The world for TeX-users and TeX-maintainers would have been a lot
better when Knuth (or somebody else) had written a WEB-module (is that
possible?) or C-module that contains all functions a decent DVI-driver
needs. What we now have are a lot of programs all using there own
methods for reading TFM and VF files. By providing this module it could
have been the standard for everybody.

>    A lot of the complexity in
>    generating them is caused by the fact that fontinst can not generate
>    proper checksums. PERL would be a much better tool to handle all the PS
>    font stuff. And it is not too late to rewrite fontinst into PERL.
> 
> Checksums seem to be a mess.  People are getting checksum errors
> all the time and typically do not know what it means.
> And so they are ignored and people ask about ways of turning off the warnings.
> Plus over the years the algorithms used have drifted.
> Plus it is driver specific.
> What *is* the algorithm for checksums used by fontinst?
> What *is* the algorithm for checksums used by AFM2TFM?
> What does PCTeX use?

Checksums for CMR fonts always have been working properly. A mismatch
is an indication that your METAFONT source differs from the one used
for generating the TFM file. 

For PS fonts Tom Rokicki has designed a similar algorithm which was in
use till the `thirth' PS fonts generation.  Unfortunately this
algorithm used a left shift so that PS fonts derived from different AFM
files could get the same checksum.  That was the reason I have proposed
a new algorithm based upon a cyclic shift.  This algorithm is accepted
by Karl in web2c derived software (afm2tfm) and fontinst. The last
package via the CS utility (source available) I wrote for this purpose.

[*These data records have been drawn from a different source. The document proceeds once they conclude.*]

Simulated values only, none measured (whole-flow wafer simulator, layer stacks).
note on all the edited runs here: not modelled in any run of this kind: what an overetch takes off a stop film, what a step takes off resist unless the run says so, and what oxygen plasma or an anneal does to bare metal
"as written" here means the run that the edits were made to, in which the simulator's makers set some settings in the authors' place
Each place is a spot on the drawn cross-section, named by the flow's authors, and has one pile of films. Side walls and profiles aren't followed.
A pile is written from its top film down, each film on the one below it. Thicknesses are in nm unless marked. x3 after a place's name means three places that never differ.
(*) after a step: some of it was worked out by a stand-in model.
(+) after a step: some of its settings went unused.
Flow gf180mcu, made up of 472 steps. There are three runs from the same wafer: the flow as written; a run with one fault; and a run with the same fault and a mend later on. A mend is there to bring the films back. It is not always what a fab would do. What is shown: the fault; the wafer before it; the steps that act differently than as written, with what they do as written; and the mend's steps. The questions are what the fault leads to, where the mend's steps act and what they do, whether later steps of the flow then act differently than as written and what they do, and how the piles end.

I don't know what PCTeX uses. I have heard that they don't have implemented
virtual fonts so perhaps they don't need checksums at all.

Your question makes one thing very clear. There is no way the TeX
community can garantee that a new standard gets implemented by all PD
software and vendors. In the beginning we had something like TRIP and
TRAP tests. But we don't have anything similar for DVI drivers and
fonts.  Perhaps we should make the above checksum algorithm part of the
DVI driver standard? 

> I personally think that checksums can serve a much better purpose than
> they do now: hide the encoding information there. This is critically
> important since TFMs are encoding sensitive and if you have the wrong
> TFM you are hosed and you can't tell from looking at this binary mess
> what it is.  This is even more important with drivers who (because they
> do not produce resolution independent output) refer to TFM files.

The current CS algorithm for TFM fonts derived from PS fonts is:

   unsigned long s1 = 0, s2 = 0;                /* unsigned long! */
   for (i=0; i<256; i++) {
      if (ev[i] == NULL) continue;
      s1 = ((s1<<1) ^ (s1>>31)) ^ width[i];     /* cyclic left shift */
      for (p=ev[i]; *p; p++)
         s2 = s2 * 3 + *p ;
   }
   return (s1<<1) ^ s2 ;

Here ev[i] contains a pointer to the character name of the current
encoding and width[i] its corresponding WX value in the AFM file.

So its is clear that a checksum depends upon (1) the encoding vector (2)
the WX values from the AFM file for the characters selected through this
encoding vector. People who use a different AFM file than the one used to
generate the TFM file on CTAN can get `checksum mismatch' warnings. They
have either to use the AFM files from CTAN or regenerate the TFM files with
their AFM files.

> Which is why AFMtoTFM hides the name of the encoding vector used to
> generate the TFM in the checksum.  Not only can you later decode this
> to find out what the encoding vector was, but since this is passed
> into the DVI file by TeX, it can be checked at the driver/previewer
> level to see whether it matches what encoding *it* is set up for.
> Solves many nightmarish debugging problems!  Just as important as
> having TeX announce on screen that there are `missing characters'.
> 
>    With the help of VERIFYCS (and cs) it should now be possible to trace
>    all incorrect and/or missing checksums.
> 
>    --Piet
> 
> Berthold.
> 

I don't understand what you mean by `hiding the encoding vector'.  In
the current implementation in TFM/VF fonts the checksum is a 32-bit
number. So there is not much to hide.